Following a dramatic increase in the value of land in Scotland in recent years due to demand from commercial forestry and natural capital investors, new research conducted by SRUC has now recorded a slowdown in parts of the market.

Despite this, land is still increasing at a pace that excludes smaller players from the land market. 

Hill land suitable for tree planting reached the highest price in 2021 with £5,500 per acre paid - 467% greater in real terms than in 2017.

The value of Scottish estates also rose substantially, with an average sale price of £8.8 million in 2021 compared to a 10-year average of £4.7 million.

However, a new report by researchers at SRUC has found the factors driving these increases have now slowed, leading to an overall decline from the peak values seen in 2021.

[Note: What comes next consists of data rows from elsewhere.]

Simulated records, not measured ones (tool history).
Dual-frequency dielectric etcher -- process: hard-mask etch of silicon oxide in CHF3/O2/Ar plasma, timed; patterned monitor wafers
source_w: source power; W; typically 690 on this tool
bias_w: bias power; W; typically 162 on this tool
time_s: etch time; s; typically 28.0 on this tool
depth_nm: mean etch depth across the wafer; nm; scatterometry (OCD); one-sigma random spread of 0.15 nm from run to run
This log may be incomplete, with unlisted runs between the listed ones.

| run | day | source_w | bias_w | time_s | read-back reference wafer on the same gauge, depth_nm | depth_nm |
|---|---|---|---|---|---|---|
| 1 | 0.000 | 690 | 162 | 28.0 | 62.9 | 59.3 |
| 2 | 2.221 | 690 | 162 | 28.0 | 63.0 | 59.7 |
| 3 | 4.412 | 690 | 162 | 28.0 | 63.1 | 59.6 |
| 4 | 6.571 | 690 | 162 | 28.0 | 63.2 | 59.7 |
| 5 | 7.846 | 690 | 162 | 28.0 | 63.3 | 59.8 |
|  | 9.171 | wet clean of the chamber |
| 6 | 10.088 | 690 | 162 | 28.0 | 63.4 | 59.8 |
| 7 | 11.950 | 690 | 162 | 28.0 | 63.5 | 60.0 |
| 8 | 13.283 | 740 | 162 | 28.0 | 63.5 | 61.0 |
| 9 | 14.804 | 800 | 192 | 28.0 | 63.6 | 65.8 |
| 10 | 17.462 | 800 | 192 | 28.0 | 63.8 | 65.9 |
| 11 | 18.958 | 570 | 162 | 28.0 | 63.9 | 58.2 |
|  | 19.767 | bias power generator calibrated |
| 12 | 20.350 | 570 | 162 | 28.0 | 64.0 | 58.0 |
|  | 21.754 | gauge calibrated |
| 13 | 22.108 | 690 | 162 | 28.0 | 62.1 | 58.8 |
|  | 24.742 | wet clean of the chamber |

Only arable land has demonstrated consistent growth, with the value of good arable land growing by 5.4% between 2006 and 2022, compared to average arable land which grew 3.2%.

While modest in comparison with the rise in marginal land prices, it outstrips the Scottish property market which saw the average Edinburgh house price grow at 1% and the average Highland house price grow at 0.5% per year in real terms. 

The researchers investigated changes in Scottish land values between 2019-2022 and the trends in investment that have been driving these changes.

The dramatic increase in marginal land prices has been attributed to heightened demand for natural capital from natural capital investors, particularly in afforestation and peatland carbon credits, with upland estates increasingly marketed and sold as natural capital investment opportunities.

However, while there was an increase in applications to the Woodland Carbon Code in 2021 and 2022, this was followed by a slowdown in 2023. This could be attributed to changes in the eligibility criteria as well as to various uncertainties - such as the war in Ukraine, rising commodity prices, rising interest rates, inflation and the cost-of-living crisis - which have contributed to a greater sense of market uncertainty.

The consistent growth in commercial forestry values over the last 2 decades was interrupted in 2023, with declines in prices noted. However, marginal land considered as 'plantable' ground is still outperforming marginal land not suitable for planting.

A decline in timber prices is a key contributing factor with the average value per stocked hectare falling by 20% in 2023 compared to the previous year and commercial planting land prices falling by 22%.

In a separate report, the researchers also looked at whether the means by which land values are determined have changed due to this changing landscape.

While land agents feel the general approach to valuing land for agriculture and forestry has remained consistent, the increase in demand for land for tree planting means that 'plantability' has become a highly significant factor in determining land values, particularly for hill land.

Land values have also been influenced by various external market factors, including interest rates, inflation, timber prices and carbon credits, which have impacted investment demand and therefore the value of sales in the market.

In addition, the potential to monetise land through carbon credits is particularly relevant to the valuation of hill land and Scottish Estates, with agents reporting that planatability and the extent of degraded peat replacing sporting metrics when assessing the value of upland estates.

Ian Merrell, Research Fellow at SRUC, said: "The land market in Scotland has been under-researched, despite the importance placed on land to achieve net zero targets, increased food production and diversifying landownership through the land reform agenda.

"We have found that the initial rush into Scottish land by natural capital investors and companies has started to slow down, but land is still increasing at a pace that excludes smaller players from the land market."